Please stop providing advice on negotiating.

 

The problem with saying it's definitely not a deal breaker is tahtbecause you're kind of asking for a handout at that point. Someone at the PE firm needs to own that decision, whether it's an HR head or a hiring partner or whoever. Don't put that person in a position where they have to defend a handout. Let that person share in the victory by continuing the superficial charade of negotiation so they can act like they gave you some extra money to seal the deal. Sure they know they probably could've gotten you anyway, but you can at least act like that extra money served a purpose.

I would phrase it as "I'm very excited to have this offer, but with a large bonus just 3 months away I do have to ask if anything can be done to partially address that." You make it clear you're not expecting a full payout, and you're not giving an ultimatum. I think this encourages to throw in a fraction of the bonus to get the deal done.

 

Did you know the timing when you were in the interview process?

Did you bring up your bonus during the interview process?

Its kinda standard practice to leave a bonus on the table when you change jobs, especially for the buyside. If you knew the rough start date (and not sure why that wouldn't have come up) and you never mentioned your bonus timing before - this will likely catch them off guard. Its kinda a retrade. If you bring it up you'd have to be comfortable with there being an element of risk in doing so - you're really just a commodity at this point.

 

So all in, 3rd year analysts can me around 220k? What would associate level comp be then, 350k?

Don't get me wrong, I believe you if that's what it is, but seems a bit absurd. At that level of comp, you'd make way more as an associate at IB than you would at any non MF PE shop (or perhaps some top upper MMs)

 

You'd be giving up less than it would appear at first blush. That's nearly a third of a year you haven't spent at the bank yet, so that knocks out 40k gross right there. Assuming the PE comp is in the same ballpark.

Basically you have ~$80k accrued bonus that you could potentially be giving up. This can be discounted by the chance that you get shorted, especially if they suspect you might not be sticking around. Take 1/4 off the top to account for this possibility and you're looking at $60k gross, $30k EV after taxes.

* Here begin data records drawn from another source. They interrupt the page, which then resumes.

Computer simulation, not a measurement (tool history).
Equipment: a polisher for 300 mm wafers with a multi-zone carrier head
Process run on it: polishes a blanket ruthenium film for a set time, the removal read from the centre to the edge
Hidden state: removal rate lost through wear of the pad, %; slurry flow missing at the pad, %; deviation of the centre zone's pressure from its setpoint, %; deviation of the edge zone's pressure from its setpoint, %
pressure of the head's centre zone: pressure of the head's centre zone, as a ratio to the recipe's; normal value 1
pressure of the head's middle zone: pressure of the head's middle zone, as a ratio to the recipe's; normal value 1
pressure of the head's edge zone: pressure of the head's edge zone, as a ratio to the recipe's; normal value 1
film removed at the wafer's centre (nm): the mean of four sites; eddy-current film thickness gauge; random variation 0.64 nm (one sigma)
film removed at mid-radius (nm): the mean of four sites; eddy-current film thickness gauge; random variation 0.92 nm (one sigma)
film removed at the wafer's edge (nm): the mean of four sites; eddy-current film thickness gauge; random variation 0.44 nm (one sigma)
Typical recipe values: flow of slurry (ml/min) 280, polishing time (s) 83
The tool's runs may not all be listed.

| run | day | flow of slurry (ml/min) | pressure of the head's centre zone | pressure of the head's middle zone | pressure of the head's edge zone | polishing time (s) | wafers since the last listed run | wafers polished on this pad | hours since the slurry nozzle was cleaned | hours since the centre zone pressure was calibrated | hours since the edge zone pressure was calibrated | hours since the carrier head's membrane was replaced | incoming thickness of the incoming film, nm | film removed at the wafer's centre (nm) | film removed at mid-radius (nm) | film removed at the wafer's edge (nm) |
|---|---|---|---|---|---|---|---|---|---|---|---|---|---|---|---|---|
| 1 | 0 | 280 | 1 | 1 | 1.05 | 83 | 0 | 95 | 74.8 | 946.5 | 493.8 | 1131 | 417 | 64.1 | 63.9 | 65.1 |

Not enough to jeopardize an offer you like (hard to find PE shops with decent cultures) or goodwill with the team. My first thought was agreeing with DickFuld, just let them know the situation so they can give you feedback; possibly upside with unlikely downside. But on second thought, I agree with ke18sb, if you knew the start date ahead of time and didn't mention your bonus coming in later, then it could be considered a re-trade.

 

Another factor to consider is that if you start now at the PE fund, you will get ~9 months worth of a PE stub (assuming payout is based on a CY2019) vs. 5-6 max (assuming you leave immediately after your paid and start right away). By the time you are in a position where you can start to add real value (let's call it 2-3 months), you're looking at a courtesy number not really indicative of your performance if you wait till june / july to start

 

Guys - I'm really not sure what the problem here is. I really can't stress this enough with juniors I am mentoring -- at such young age starting in an apprentice business, money should be the last factor you consider on your checklist. I didn't say it was not important, however. As someone above said, it is extremely hard to find PE firms with good culture and $100k is chump change. Real money comes in when you have carry and co-invest.

Take the job.

 

There's never a reason not to negotiate - it can be done in a very friendly way and if the PE firm is professional in any way they won't hold it against him. There's really not much of a downside to saying "I'd love to join your firm, but I'm giving up a fairly substantial accrued bonus to do so. Would you be able to offer a signing bonus of $XX to help offset that"? If they say no, he can then decide whether he still wants to take the offer. No harm no foul.

 

Not sure about you, but a $100K is a lot of fucking money. I would explain it to the PE firm. They can either let you come on board after you've collected your bonus or pay you out on your bonus. In my experience, you would just get paid your full bonus potential, but you may have to produce documentation showing your compensation structure.

I mean, if you're fine with where you are, and this isn't the opportunity to join BX or Apollo or something, just coast until you get your bonus. Then start looking and maybe something even better may present itself.

Good luck my dude.

 

You don't just leave $100k to $120k on the table. That's serious cash.

A few things to highlight: they're not the only PE in town; if you recruited successfully with them you could do so elsewhere as well; you're not in a rush to ditch your current gig.

To me it's a no brainer.

You go back to them and make them cover a portion of the bonus. I would start with a 60k ask. Don't accept less than 40k. If they walk away, continue recruiting.

 

Thanks for keeping us updated. Will be interesting to hear your decision/result

By the way, I think you shared a little too much specific information in your initial post. Assuming you didn't change some dates/numbers/details around, it could be personally identifiable. Maybe one of us saying not to push them for comp is from the PE shop (joking about that last bit)

 

Not only can you approach the PE firm and say "I would love to join your firm, but I'm leaving $120k on the table, is there anything you can do to help make my decision easier?" You can also leverage your bank on your way out. I know of several instances in my previous life where top bucket analysts got paid early on their way out. Afterall, you will be involved in decision making that can affect their deal flow in the future. At the end of the day though, if you have to forgo the entire amount and just leave it, that is the right decision to make. You won't care about that bonus in 2 - 3 years time.